For a few years when I was on the brink of adolescence, my family took a yearly trip to Bar Harbor Maine. These were magical days, when angst about my father’s health, and worries about bills all but disappeared. Disagreements were set aside and most of the time if a family could have a mood, mine had a good one. Almost every day, no matter the temperature or weather condition, we headed off to spend at least a few hours at Sand Beach, in Acadia National Park.
Each year, before stepping on the sand, I would kick off my flip-flops, place my bare feet for a moment on the scorching pavement, and face the beach with arms opened wide to breathe in the cool salt tinged scent that rode the air. The hair on my arms always lifted slightly in response to the sticky cool mist that landed there. This ritual contained feelings of excitement, anticipation, and fear.
According to the park service, the water temperature rarely reaches or exceeds 55 degrees, even at the height of summer and on the hottest of days. The beach itself, is made up of fine shell particles which are not all that soft, but are incredibly beautiful to look at, especially if you lie on your stomach in the water with the sun beating down on your back. The waves are not huge, but they are powerful, and loud.
My mission in life was to ride, explore, and survive the alluring surf – despite pounds of sand misdirected unkindly and with force into delicate parts of my body. The rocks surrounding the beach held equally wonderful mysteries and were a great distraction from numb limbs, blue lips, and skin etched pink by a million Brillo pads.
At the end of each beach session, I would return to the car drained of energy, with my heart (and often my head) pounding, sometimes scraped and raw, yet exhilarated beyond belief. Each night, I would write about these times in my journal with great detail, before shutting off the light and drifting off to sleep with a slight recurring vertigo, echoing the wave motions in my body. I considered that beach a friend, mentor, and confidant. Every year I looked forward to going back, so much so that I experienced a profound sense of loss the first year we were no longer able to go. In all the years since, I have I have continued to hold that beach in highest reverential regard as one of my first true loves.
What makes a child risk life, limb, and dignity to be pummeled and crashed down upon over and over, day after day, and year after year? And more, how did that child become the woman I am today, who has failed gloriously more times than it is possible to recount or recall, yet remains resilient and optimistic about life more days than not?
I was driving in the car pondering this question when the answer came softly in a whisper I had to strain to hear. It wasn’t personal. I immediately turned down the radio to listen closer. The surf at Sand Beach knew nothing of the intimate or sordid details of my life. IT WASN”T PERSONAL! I started to repeat it out-loud, over and over, until I burst out laughing.

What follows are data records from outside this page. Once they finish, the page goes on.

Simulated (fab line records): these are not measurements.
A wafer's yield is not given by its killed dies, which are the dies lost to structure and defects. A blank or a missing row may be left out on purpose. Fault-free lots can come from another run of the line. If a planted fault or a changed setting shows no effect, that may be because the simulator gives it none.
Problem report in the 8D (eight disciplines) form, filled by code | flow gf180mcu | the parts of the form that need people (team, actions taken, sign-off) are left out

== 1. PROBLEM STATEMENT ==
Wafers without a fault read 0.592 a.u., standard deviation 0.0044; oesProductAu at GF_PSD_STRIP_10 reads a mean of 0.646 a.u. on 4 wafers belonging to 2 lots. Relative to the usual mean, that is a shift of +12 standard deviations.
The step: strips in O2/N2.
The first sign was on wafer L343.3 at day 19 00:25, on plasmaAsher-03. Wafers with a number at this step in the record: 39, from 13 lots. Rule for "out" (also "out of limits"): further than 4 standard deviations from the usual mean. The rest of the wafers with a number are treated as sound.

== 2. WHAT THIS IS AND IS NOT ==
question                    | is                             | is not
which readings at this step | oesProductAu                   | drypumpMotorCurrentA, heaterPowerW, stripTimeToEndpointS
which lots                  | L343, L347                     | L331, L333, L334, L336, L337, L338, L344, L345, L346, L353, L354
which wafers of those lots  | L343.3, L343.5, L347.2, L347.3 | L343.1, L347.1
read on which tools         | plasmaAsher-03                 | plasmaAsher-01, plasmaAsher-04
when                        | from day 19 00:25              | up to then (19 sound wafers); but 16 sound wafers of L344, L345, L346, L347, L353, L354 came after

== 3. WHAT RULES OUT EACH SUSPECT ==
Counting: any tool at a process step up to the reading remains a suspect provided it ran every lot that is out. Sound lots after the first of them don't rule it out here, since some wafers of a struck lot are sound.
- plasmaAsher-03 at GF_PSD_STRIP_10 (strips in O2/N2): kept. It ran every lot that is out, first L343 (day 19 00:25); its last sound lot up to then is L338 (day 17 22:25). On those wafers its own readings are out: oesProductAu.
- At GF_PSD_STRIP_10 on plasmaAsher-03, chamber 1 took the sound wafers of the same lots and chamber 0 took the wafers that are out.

The pounding was not an indictment or indication or carrier of anything remotely shameful, unjust, or untrue. It was simply the benefactor of lessons I was learning at the time that were way beyond my years. How could I have not known this all these years? That huge shift continued throughout the day as I tried on more painful failures clothed in that same understanding.
Are you kidding me? Even the MOST humiliating debilitating spectacularly painful failure – so I tried that one on too. YEP. Still true. It wasn’t personal and neither are any of the bad days with mom. Wow, I have always known, and said that I welcome failure as a lover and befriending it has helped me continue, but this? This is a huge foundational shift.
I turned to my dictionary and spent a happy hour contemplating definitions about failure, success and their derivatives. I won’t bore you with all that, but what struck me was this; succeed – what one aims or wants to, lead to a desired result, from the latin – come close after. Um, sounds pretty intimate to me, and a far cry from how much of society perceives such notions.
Did you all really already know this and were just waiting for me to figure it out???? Well, we will certainly continue to explore this theme in posts to come. In the meantime, I would love to hear from some of you about your most spectacular failures and how they have caused you to ‘come close after’ to your true self.
Storm clouds, clear skies, sun showers, fog, wind, rain, hurricane, tsunami, flood, high tide and low, life continues. There is power hidden in the shame-free chamber of this miracle. Breathe in, breathe out, and know with all your heart that you too are enough.